Quote:
Originally Posted by
Xenon 
Amen. I also believe this the reason why on average women have nicer feet then men.
Question: I thought I knew what fair curves signified, but now i have serious doubts. Can you describe? Give examples?
Well, I'm no mechanical or aeronautical engineer...although it is in this latter field that "fair curves" have their greatest contemporary currency.
So I will beg indulgence as I explain this in the terms I understand...and someone can correct me if I make a mistake.
I first ran across the concept of "fair curves" when I began turning wood. It was associated with the shapes of vases and the "golden mean." And, in another sense, the concept of vectors.
Essentially a "fair curve" is one in which there are no abrupt changes in the direction of a curving line. The shape of an airplane wing
must be a fair curve...any abrupt chance in direction will create an edge, a corner, and drag.

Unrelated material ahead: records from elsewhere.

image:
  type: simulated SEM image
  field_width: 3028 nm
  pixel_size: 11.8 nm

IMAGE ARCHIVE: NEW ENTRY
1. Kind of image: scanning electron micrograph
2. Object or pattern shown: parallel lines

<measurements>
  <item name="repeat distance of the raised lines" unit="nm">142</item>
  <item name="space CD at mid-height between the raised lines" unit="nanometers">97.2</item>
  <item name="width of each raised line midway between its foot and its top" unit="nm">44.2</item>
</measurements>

If you examine a last...and in particular one of the old highly regarded West End classics...you will see that there are no edges, no corners, except around the bottom of the last--the "feather." And some of the old lasts don't even have that. It's all curves.
A vector is a direction or even a measure of velocity in one direction. Any change in the acceleration/velocity, plus or minus, is going to cause a change of direction. Too abrupt a change and you get an awkward curve--one that doesn't seem coherent or doesn't "flow."
A French Curve can be an example of fair curves. But some French curves seem to incorporate awkward curves...whether intentionally or not, I cannot say. The best example of an accelerating "fair" curve might be a mathematically perfect spiral.
OK...now I'm getting myself into deeper water than I can swim in, and I think I will leave it to others.
Suffice it to say that even if your conscious mind does not register it, when we look at an object that is comprised of fair curves, the eye is beguiled; when we look at objects that fall short of that ideal...just as when we see a vase that does not conform to the "Golden Mean"...the eye and the subconscious are disturbed.
Enough of these deviations from fair curves or the Golden Mean, and it begins to add up...to ugly (that's why the foot is "ugly" as compared to say, a young woman's breast). And while that's my opinion...I believe that the case may be made that at some level it is also a universal sensibility.